Eric Alterman: Novak Without Tears
Journalist and television personality Robert Novak died August 18. I think it's time to do him the honor of taking his life's work seriously.
I got to know Novak a bit in the late 1980s while writing a magazine profile of him, and another of his then-colleague John McLaughlin while researching a book on the history of punditry. I found myself immune to Novak's charms--as he was to mine--but I don't begrudge the fact that many people in Washington did not. Novak was an extremely popular figure within the capital; and while I extend his close friends and family my sincere sympathy, as a historian of journalism I worry that his myriad personal connections may have the effect of obscuring the historical record with regard to his actions. With that in mind, here are a few aspects of Mr. Novak's career that have received short shrift during the past week:
While six journalists were approached by Bush officials to reveal Valerie Plame's identity as an undercover CIA agent, only Novak did so. This even though Bill Harlow, the agency's spokesman at the time, warned Novak, as he later testified, in the strongest possible terms that Plame's name should not be made public lest it endanger the operations and people with whom she had been secretly associated. Though Novak refused to admit it in public, he gave up his source almost immediately to Patrick Fitzgerald's investigation while other journalists--who did not out Plame--languished in jail and legal limbo. When, after the case ended, CNN finally prepared to ask Novak about his actions, he screamed"Bullshit!" on the air and stalked off the show before the questioning began. He never returned to the network that had paid him and promoted his analysis for more than two decades.
While Novak freely ignored the patriotic requests of his government when it suited him, he did not mind being used for the purpose of passing along its lies. During the Iran/Contra imbroglio, then-Assistant Secretary of State Elliott Abrams lied to Novak about US involvement in Central America's civil wars, which paved the way for Abrams's criminal conviction for lying to Congress. Yet Novak told me at the time that he"admired" Abrams, who was"lying for reasons of state" while"a lot of people were out to get him." In another column, Novak admitted to lying to protect Watergate-era criminal Charles Colson in defense of Richard Nixon. Novak also burned sources when it suited his needs--as when he put their names in his 2007 memoir. So it should not have surprised his colleagues when he demanded that CBS News reveal the origin of George W. Bush's alleged draft record despite the network's pledge of secrecy to its sources.
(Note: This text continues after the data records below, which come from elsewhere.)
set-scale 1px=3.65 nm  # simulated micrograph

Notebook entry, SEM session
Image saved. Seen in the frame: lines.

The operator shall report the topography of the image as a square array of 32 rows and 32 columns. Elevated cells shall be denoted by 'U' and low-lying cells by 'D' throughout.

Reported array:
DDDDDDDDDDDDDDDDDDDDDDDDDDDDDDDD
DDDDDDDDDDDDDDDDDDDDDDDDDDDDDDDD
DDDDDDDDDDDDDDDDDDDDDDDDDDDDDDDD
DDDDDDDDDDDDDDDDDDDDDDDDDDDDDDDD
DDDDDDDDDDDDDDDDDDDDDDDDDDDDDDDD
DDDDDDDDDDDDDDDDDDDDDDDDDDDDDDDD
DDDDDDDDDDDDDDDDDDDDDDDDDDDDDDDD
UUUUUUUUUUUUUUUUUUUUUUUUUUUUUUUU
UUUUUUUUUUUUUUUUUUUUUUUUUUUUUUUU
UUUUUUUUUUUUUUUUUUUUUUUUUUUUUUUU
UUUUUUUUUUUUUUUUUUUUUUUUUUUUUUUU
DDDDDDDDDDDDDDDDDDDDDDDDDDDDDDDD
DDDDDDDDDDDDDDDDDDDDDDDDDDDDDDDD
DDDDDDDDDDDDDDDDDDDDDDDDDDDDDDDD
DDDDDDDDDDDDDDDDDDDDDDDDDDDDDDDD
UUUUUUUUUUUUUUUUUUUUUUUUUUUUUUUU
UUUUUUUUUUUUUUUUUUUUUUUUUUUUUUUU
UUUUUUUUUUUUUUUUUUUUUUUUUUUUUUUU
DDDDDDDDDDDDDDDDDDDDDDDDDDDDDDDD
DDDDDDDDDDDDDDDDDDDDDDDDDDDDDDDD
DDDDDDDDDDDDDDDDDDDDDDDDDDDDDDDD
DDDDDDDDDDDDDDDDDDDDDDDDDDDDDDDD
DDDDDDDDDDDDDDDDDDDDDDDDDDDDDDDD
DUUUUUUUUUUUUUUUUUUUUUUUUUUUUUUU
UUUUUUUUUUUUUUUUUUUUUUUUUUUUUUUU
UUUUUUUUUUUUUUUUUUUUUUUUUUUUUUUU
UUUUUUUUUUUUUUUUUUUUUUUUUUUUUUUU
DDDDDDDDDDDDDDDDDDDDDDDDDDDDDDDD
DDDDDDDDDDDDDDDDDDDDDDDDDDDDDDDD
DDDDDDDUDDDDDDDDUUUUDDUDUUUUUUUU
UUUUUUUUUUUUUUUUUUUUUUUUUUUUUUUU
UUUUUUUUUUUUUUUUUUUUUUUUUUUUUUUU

Novak also ceaselessly promoted the lies of the"Swift Boat Veterans" about John Kerry, both on television and in an admiring review of their movement bible Unfit for Command. He did so without revealing that his son, Alex, was in charge of the book's publicity or that the book's publisher, Regnery, was owned by the very same person whose company, Eagle Publishing, distributes the $297-per-year"Evans-Novak Political Report." ...
... I never got the chance to ask Novak about any of his recent actions. He dropped out of a joint C-SPAN appearance we had long scheduled, and when he learned he was to debate me at the University of California, Santa Barbara, during the Plame investigation, he withdrew at the last minute, causing the event's cancellation at considerable expense to our hosts, despite signed contracts and full payment made in advance. (The debate was eventually rescheduled with Tucker Carlson taking his place.)
Senator Jim DeMint, a Republican from South Carolina, says of Novak that this is a man who served as"a beacon of truth and light" in American politics. The Weekly Standard's Fred Barnes adds,"It's not too much to call Novak journalism's last honest man in Washington." Forgive me, but I fear that statements like these say far more about the present moral and intellectual state of our insider Washington establishment than they do about the life and work of Robert Novak.